Mandatory Password Changes

Every few months or so, many of us get a dreaded email, urging us to change our account passwords lest we be locked out of our accounts. Unfortunately, this longstanding security advice might not make you any more secure, according to Lorrie Cranor, the Federal Trade Commission's Chief Technologist.

Cranor's blog post on the subject points to two studies that show changing your passwords maybe actually be "counterproductive." She explained that most systems scramble your passwords using a function called a hash - that makes it harder for hackers to find the actual passwords and gain access to your accounts. When you type your password to log in, it is put into the hash; if this hash-scrambled version of your password matches the scrambled version that is on file, the system will let you in. Unfortunately, people with malicious intent can steal the hashed password file and use another computer with password cracking tools that allows them to guess the correct, non-scrambled passwords.

Researchers at the University of North Carolina, Chapel Hill used these tools to test just how easy it would be to guess the passwords of 10,000 defunct accounts. Because users at the university must change their password every three months, each account had a record of four to fifteen of its previous passwords.

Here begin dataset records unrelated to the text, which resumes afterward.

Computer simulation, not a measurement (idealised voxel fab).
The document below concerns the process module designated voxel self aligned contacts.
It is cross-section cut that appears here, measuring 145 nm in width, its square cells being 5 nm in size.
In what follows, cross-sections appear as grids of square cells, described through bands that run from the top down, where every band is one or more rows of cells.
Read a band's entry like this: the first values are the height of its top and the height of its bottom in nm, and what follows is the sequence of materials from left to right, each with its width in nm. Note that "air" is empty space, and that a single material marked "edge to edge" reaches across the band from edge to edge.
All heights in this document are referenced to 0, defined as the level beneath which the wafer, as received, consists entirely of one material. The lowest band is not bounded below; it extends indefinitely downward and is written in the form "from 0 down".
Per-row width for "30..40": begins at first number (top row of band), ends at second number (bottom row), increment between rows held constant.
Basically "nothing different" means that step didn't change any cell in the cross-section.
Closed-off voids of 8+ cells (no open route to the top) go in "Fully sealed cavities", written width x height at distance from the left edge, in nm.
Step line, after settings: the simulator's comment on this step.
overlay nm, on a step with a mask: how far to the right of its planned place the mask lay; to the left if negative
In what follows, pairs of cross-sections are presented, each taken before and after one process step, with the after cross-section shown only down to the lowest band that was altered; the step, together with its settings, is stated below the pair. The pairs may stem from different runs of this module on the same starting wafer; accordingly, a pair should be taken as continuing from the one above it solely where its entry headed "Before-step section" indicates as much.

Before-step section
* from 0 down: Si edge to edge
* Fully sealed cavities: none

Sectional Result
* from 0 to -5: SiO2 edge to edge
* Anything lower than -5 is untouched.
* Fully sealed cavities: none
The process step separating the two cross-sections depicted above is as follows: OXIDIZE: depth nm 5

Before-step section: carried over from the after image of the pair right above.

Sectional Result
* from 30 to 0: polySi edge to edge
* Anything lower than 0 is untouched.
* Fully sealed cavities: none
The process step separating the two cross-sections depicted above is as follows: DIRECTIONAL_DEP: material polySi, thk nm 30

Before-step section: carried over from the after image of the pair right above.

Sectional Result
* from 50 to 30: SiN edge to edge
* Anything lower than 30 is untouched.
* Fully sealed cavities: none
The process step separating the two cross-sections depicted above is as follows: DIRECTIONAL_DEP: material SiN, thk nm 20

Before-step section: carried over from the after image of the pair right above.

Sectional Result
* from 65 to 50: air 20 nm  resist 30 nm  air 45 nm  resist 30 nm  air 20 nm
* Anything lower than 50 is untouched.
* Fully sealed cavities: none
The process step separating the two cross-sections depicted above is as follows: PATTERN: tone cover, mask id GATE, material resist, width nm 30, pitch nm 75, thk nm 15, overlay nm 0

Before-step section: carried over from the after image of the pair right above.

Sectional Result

After several months, the researchers had cracked 60 percent of the 51,141 passwords, even with the hash system. They found that just knowing an account's previous password allowed them to guess the next password of 17 percent of the accounts in five tries or fewer. That’s because most people only slightly change their former password when prompted to make it easier to remember.

Cranor cites another study done by Carleton University researchers that showed that hacker’s aren’t really slowed down by making users change their passwords, and end up inconveniencing users unnecessarily; their takeaway was that it’s really up to system administrators to make sure their systems are more secure.

Cranor suggests that passwords should only be changed if you have reason to believe you have been hacked or your password has been stolen. Pay attention to the retailers who say payment and account information has been compromised (as we saw with Target in 2014), because if you have shopped there, your info could be at risk.

It’s also best if you make your password as strong as possible, and set up two-factor authentication for all of your accounts.